The first tradition is one relating to a great Deluge, and relates what part the
great ancestor of the Dyaks took in it. There was a great general inundation
when the ancestors of the human family—of the Chinese, Malays, and
Dyaks—apparently dwelt together. The three had to swim for their lives, and all
three came safe to land again. A story here appears to be foisted on to the
original account. The Dyak, it is stated, took most care of his weapons of
warfare; while the Chinaman took care of his books. Hence the former lost the
art of letters; whilst the latter lost the art of fighting.

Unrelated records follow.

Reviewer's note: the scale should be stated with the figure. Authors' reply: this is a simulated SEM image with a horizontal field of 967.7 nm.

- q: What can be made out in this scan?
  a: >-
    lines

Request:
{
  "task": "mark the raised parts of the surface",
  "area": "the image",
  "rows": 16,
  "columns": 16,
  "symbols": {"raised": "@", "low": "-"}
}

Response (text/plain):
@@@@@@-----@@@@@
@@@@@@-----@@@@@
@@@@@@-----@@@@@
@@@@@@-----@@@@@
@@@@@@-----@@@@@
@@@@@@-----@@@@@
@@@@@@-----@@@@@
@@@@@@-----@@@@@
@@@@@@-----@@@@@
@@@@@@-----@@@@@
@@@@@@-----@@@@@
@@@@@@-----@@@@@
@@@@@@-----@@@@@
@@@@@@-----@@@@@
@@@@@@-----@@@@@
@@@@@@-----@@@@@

The second tradition tells us that, at a very early period of Dyak history, a
great ancestor of the Dyaks determined to construct a ladder by which he could
climb up to heaven. It is stated that he went on with his work, and got up
pretty high, when suddenly one night a worm eat into the foot of the ladder, and
brought it all down.
Here, then, we have two undoubted, original, and independent confirmations of
the Bible accounts of the great Deluge and the Tower of Babel.
The third fact I have to furnish from Dyak-land for the service of Biblical
Archaeology is a most curious and remarkable one. One of the only two names for
the Supreme Being among the Dyaks is Yaouah. This is remarkable, as
isolated from the current of the world's knowledge, not getting the name even
from the later Chinese or Malay mariners, these Dyaks should still have the same
historical name of the Supreme Being, that, according to the results of modern
criticism, was one of the two earliest names of Deity even before the Deluge.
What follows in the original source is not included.